How to create confidence intervals for numeric prediction ?

BjörnBjörn Member Posts: 2 Contributor I
edited February 2020 in Help

Hey Community,

I would like to know, how I can generate confidence intervals around the numeric predictions I get from different algorithms. I have around three years of data with values for my label, a shipment amount, that has to be processed. Until now I only used the RMSE, I got through the performance operator, to compare different algorithms or their parameters.

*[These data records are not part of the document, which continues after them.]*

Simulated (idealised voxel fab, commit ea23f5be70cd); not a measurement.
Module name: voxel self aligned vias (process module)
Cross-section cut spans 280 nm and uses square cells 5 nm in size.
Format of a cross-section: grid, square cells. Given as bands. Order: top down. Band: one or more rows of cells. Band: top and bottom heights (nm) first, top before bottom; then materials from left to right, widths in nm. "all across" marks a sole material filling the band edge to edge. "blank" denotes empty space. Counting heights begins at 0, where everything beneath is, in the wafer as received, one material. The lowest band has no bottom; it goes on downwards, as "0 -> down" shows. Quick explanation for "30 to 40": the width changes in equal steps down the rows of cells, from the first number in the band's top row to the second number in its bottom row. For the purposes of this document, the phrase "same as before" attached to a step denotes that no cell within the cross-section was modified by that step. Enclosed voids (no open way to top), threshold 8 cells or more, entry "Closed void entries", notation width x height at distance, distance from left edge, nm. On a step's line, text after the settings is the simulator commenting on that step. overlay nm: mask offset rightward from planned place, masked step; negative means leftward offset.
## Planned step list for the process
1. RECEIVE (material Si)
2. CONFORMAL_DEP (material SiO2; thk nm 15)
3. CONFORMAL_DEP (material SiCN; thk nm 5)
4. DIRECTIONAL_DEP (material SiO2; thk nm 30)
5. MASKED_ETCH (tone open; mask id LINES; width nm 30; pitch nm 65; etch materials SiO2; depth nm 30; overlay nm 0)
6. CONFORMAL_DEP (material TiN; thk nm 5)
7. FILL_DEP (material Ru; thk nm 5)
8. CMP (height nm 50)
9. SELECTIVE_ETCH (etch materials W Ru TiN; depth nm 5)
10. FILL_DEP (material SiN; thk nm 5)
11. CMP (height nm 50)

Can you please give me some advice how I could create confidence intervals, for example the 95% confidence around the predicted values, so I can show the users the expected range of shipments.

Thanks in advance.

 

Tagged:

Answers

  • MartinLiebigMartinLiebig Administrator, Moderator, Employee, RapidMiner Certified Analyst, RapidMiner Certified Expert, University Professor Posts: 3,503 RM Data Scientist

    Dear Björn,

     

    i think this request is hardly possible to do. At least in a model agnostic fashion. I do not know an algorithm to do this for every model. There are some tricks like using simulations, but they all have strong  assumptions on the underlying distributions.

     

    What model are you using?

     

    cheers,

    martin

    - Sr. Director Data Solutions, Altair RapidMiner -
    Dortmund, Germany
  • BjörnBjörn Member Posts: 2 Contributor I

    Dear Martin,

    thanks for your response. Right now the model I am using is Gradient Boosted Trees.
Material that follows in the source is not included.